Monday, September 12, 2016

SSPA Power Supply - Load Test #2



Today I connected 5 each (1500w/120v/10 Ohm) water heater elements (costing $5.00 each) in parallel which ended up with between 1.9 and 2 Ohm's of resistance.  

I was able to witness the voltage drop over the final Diodes from 53.9v to 53v.  Which is very close to what the datasheet predicted for these dual diodes.

I ran both bank(1) and bank(2) for this test today.

The result was 26.5 amps pulled with a 0.9vdc drop after the final protection diodes voltage of 53.0v.

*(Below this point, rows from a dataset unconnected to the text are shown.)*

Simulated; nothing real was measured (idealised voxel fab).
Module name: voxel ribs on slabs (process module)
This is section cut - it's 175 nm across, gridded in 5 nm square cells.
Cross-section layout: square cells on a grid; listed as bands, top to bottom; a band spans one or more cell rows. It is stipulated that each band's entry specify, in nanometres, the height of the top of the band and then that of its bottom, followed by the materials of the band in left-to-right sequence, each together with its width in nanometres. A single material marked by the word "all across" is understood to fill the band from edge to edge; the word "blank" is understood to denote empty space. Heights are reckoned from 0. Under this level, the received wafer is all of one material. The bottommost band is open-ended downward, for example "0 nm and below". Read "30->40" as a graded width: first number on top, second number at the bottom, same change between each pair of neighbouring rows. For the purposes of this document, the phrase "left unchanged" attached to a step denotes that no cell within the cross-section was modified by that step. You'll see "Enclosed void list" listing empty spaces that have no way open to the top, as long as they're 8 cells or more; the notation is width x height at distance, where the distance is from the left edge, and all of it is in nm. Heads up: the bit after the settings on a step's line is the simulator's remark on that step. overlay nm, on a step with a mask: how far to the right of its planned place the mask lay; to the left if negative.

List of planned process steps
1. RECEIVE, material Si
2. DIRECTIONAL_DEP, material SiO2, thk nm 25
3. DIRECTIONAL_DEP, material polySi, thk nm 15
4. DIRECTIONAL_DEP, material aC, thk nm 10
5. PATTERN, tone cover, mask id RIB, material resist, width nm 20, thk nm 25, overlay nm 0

Based on the how the paralleled heating elements ohm'd at 1.9 Ohms the prediction was 27.89 amps @ 53v for 1478 watts total.  



So prediction math vs. reality was off about 1.49 amp but at least the supply can draw nearly 30 amps using this test.  I have a 6th heating element I could connect as well.   That would theoretically end up at 1.6 Ohms and 33.1 amps drawn. 

Currently the problem I have is that I can't run this test and let things remain at-load for more than about 10 seconds.  I don't want these heating elements to overheat.  And after just 10 seconds they are to hot to touch.  

I have a 10 gallon steel drum that I'm going to tap for these six heating elements.  Then I'll fill it with water.  That should allow for several minutes of testing.

Apparently it would take abut 167 minutes or 2 Hours and 47 Minutes to 'boil' 10 gallons of water if Efficiency = 95% and the starting water temp was 50F degrees.  So I'll probably add ICE to the water and get good and cold before I start any real testing.  Although if the starting water temp was 80F degrees it would still take 136 Minutes to boil or 2 Hours and 16 Minutes.

The idea is to not let the water get anywhere near that hot.  Testing once that's working will be one minute ON on minute off (to simulate something like JT65A load's).

For reference 30 amps at 53 vdc is enough to drive a single BLF188XR to full power output.

UPDATE

I added the 6th heating element and indeed the Ohm's dropped to 1.6 Ohms when tested it yielded a draw of 32.4 amps.

My 10 Gallon Steel barrel will be here tomorrow, and I'll try to figure out how I'm gonna mount 6 heating elements into it :-)  More on that another soon I hope.